# Vectors: Solving Geometry Problems without Trig

### Article summary

If you need an algorithm to solve a complex geometry problem, and you find yourself breaking out your old trigonometry textbook, wait! Vectors might provide a much simpler solution.

vector (noun): A quantity having direction as well as magnitude, esp. as determining the position of one point in space relative to another.

Vector operations can greatly simplify complex geometry problems, especially if what you need is an algorithm to solve a general case, and not just a very specific one-time solution. In fact, if you’re coding something that needs to keep track of positions and/or movement and you’re not using vectors, you’re probably over-complicating things.

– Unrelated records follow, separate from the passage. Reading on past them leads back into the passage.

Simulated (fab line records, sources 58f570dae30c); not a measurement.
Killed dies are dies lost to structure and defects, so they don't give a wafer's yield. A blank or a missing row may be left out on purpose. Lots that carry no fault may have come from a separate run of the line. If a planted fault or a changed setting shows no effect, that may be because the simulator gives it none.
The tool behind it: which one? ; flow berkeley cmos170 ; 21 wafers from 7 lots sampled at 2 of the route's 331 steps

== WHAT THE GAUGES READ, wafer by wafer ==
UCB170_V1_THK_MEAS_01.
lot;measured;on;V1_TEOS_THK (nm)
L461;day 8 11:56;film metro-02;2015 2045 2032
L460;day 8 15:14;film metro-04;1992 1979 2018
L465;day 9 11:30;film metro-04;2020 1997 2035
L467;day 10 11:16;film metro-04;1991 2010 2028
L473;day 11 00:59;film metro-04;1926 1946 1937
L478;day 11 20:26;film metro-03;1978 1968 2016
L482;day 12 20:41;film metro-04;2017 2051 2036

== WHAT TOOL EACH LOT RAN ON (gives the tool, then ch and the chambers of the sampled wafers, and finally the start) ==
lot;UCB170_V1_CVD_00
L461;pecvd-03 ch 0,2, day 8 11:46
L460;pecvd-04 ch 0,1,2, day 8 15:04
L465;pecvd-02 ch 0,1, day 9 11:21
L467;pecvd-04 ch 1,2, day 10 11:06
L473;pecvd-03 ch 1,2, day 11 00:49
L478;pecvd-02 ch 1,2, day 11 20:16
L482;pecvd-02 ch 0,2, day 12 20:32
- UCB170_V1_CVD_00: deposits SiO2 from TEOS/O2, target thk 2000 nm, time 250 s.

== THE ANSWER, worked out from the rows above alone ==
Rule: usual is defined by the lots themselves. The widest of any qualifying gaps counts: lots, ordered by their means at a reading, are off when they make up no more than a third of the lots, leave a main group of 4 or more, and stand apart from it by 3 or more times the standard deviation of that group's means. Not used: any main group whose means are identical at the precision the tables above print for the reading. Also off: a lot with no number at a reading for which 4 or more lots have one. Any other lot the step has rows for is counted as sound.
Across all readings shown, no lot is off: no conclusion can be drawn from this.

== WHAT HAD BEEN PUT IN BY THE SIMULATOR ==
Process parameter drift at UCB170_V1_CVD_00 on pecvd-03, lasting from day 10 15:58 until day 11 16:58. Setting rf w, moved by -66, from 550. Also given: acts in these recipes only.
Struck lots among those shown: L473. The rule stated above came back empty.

• Simple: I find that vectors greatly simplify both the implementation and my understanding of geometrical algorithms.
• Less Trig: Vectors can often help eliminate unnecessary use of trig functions, which are computationally expensive, and I think are harder to conceptualize.
• Robust:Hand-rolled solutions to complex geometry problems often only work if some point is to the left of another, or if the points are sorted by distance, etc… If you stick with the right primitive vector operations, your algorithms will usually “just work” and will often “just work” in any number of dimensions.

## Example Problem

A giant barge recently sank in a busy, shallow harbor. Your company has been hired to build a device to detect if ships coming into the harbor are in danger of hitting the wreckage. Your company has built detectors that can tell what direction a ship is from a detector, but not the distance. You’ve been tasked with writing an algorithm that will triangulate the position of an incoming ship at two different times and determine if the ship’s trajectory will bring it dangerously close to the wreckages. (You did suggest that they just setup a wreck buoy, but they said that would be a terrible example problem for vector math.)

Pretty picture time:

Using the following information:

• The position of the detectors
• The direction of the ship from both detectors at two different times
• The position of the hazard
• The safe distance from the hazard

Construct an algorithm to detect if a ship is in danger if it stays on its current
trajectory, or indicates failure if it’s impossible to deduce from the given information
(this would happen if the ship and the two detectors all lined up)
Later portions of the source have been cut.